Well, it’s that time of year again. Two days of 20-degree temps and ice covered streets will practically close a small town down and keep everyone inside. Which is actually really great, giving us a long three-day weekend (work was cancelled on Friday, woot woot) with no where to be. We’ve had the fire going non-stop, I made some homemade chicken tortilla soup, and we’ve had the chance to do some reading, movie-watching, house projects, and lots of lounging. I really do love these times when we’re forced to slow down. We even played outside with the dogs, and Chris pushed me down the alley on a cookie sheet. Oh ya we did. Sliding down a hill on a makeshift sled like a bunch of fools will just never get old. Ever.

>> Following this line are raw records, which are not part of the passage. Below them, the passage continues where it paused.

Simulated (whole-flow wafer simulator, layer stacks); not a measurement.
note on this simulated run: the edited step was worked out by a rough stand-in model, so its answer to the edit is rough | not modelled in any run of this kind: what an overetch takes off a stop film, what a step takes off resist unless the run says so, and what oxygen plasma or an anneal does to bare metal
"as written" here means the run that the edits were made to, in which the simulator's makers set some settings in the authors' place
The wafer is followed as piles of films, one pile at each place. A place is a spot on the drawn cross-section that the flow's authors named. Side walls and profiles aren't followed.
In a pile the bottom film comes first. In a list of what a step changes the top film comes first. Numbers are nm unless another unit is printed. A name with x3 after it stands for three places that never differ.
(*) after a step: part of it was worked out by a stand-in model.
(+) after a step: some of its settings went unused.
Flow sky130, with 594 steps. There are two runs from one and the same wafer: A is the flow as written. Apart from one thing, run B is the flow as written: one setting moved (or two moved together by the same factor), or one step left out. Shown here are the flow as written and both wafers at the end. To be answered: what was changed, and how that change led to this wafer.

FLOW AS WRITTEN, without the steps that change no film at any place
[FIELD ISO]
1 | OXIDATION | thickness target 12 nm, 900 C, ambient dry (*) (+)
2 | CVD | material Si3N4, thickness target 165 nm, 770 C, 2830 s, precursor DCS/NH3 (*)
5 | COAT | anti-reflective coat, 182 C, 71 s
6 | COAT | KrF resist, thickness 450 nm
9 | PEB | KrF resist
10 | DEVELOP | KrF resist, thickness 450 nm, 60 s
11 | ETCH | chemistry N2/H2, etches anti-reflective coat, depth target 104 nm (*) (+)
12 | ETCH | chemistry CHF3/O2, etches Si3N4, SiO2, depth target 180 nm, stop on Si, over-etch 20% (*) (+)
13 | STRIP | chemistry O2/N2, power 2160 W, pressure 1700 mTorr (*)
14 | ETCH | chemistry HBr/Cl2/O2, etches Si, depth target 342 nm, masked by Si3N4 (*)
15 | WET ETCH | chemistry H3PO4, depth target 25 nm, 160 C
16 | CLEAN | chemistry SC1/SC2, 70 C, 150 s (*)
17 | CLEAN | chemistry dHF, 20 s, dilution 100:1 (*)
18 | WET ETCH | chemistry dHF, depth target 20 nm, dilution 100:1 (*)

So, with all this time on my hands, I had an itchin’ to do something crafty. And of course, I photographed the whole process so I could share with YOU. It’s seriously one of the quickest, easiest, cheapest projects I’ve done. And we all know those are three ingredients for the perfect DIY. So, get your materials out, roll up your sleeves, and read on.
GATHER YOUR MATERIALS:
– pair of scissors
– linen/burlap scraps
– black sharpie
– whatever twine or string you have on hand
– hot glue gun and extra sticks
TRACE & CUT OUT YOUR FLAG
I made mine about 9 inches long and 3 inches wide, so I can fold it over the twine to attach it. Once you cut it out, fold it in half, then cut out the triangle to make two points. Now, you can trace this pattern several times over your fabric. Amount will vary depending on how many letters you are making.
DRAW YOUR LETTERS ON EACH FLAG
Once you have all your flaggies traced and cut out, you can now draw on your letters.
ATTACH YOUR FLAGS TO YOUR TWINE
I had some sparkly cream twine I got on clearance at WalMart a couple years ago and a roll of red/white holiday twine from Paper Source that I wanted to combine together for more interest and texture. Make sure to measure how long you want your pennant, then cut your string and lay out your flags where you want them. I don’t have a photo for this part, but open up your flag, turn it upside down, lay your string on the crease, and spread some hot glue down the crease. Quickly fold over the flag and press carefully, so the fold sticks to the string.
HANG IT UP
I decided to leave the flags undone on the bottoms rather than gluing the whole thing together, so that the layers still show and give some depth. When you’re pennant is complete, just hang on your mantle with a few tacks, and you’re done!